From the fact that programmers don't go to "hackathons" that are 8 hours long, have no set purpose, and are run by marketing weasels who say things like "build awesome hacks".
"have no set purpose" - you can't code without somebody else handfeeding you a purpose? God forbid we hold an open-ended event and let the programmers decide what to build!

And I'm sorry I didn't realize there was a minimum time limit for writing code to be considered "programming". Next time I only code for 8 hours, I'll be sure to remind everybody that it didn't really count.

sigh Why do I poke at the trolls?

I didn't say there was a minimum time to be considered programming. I said "spend 8 hours doing something random" isn't a hackathon. "OpenBSD developers spending a week hacking on OpenBSD" is a hackathon.
I wish I were surprised that this sort of hostility is only shown when attracting women is one of the main goals of an event.

But I'm not. I'm not.

Granted, the OP is showing an inappropriate level of hostility; but you bring up an interesting point:

Why should having women show up at a hackathon be a goal in its own right? It seems contrived, and doesn't do much to address the disparity of women in technology (in fact it seems to further enforce the notion that such contrived measures are the only way to effectively get women to participate in such an event.)
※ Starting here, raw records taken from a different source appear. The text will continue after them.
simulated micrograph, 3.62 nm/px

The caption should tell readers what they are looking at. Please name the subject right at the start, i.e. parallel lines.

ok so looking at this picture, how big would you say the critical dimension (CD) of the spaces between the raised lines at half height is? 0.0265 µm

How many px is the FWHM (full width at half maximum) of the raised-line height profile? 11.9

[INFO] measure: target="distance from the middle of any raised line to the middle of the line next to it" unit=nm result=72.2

It has nothing to do with attracting women, unless you are suggesting that women can't program, and so the only way to attract them is to have fake hackathons like this? Don't project your sexism on me, I simply commented on the dilution of hacker terminology by marketing weasels.
I was at this hackathon. I am sad to find out that I am not a programmer :(. My teammates will also be sad to find this news :( :(. I will inform my employer tomorrow and instruct them to do the same. It will be hard to make a living anymore since this has been my only profession, but I guess I will have to make do.

Thank you for sharing your insight and correcting my worldview!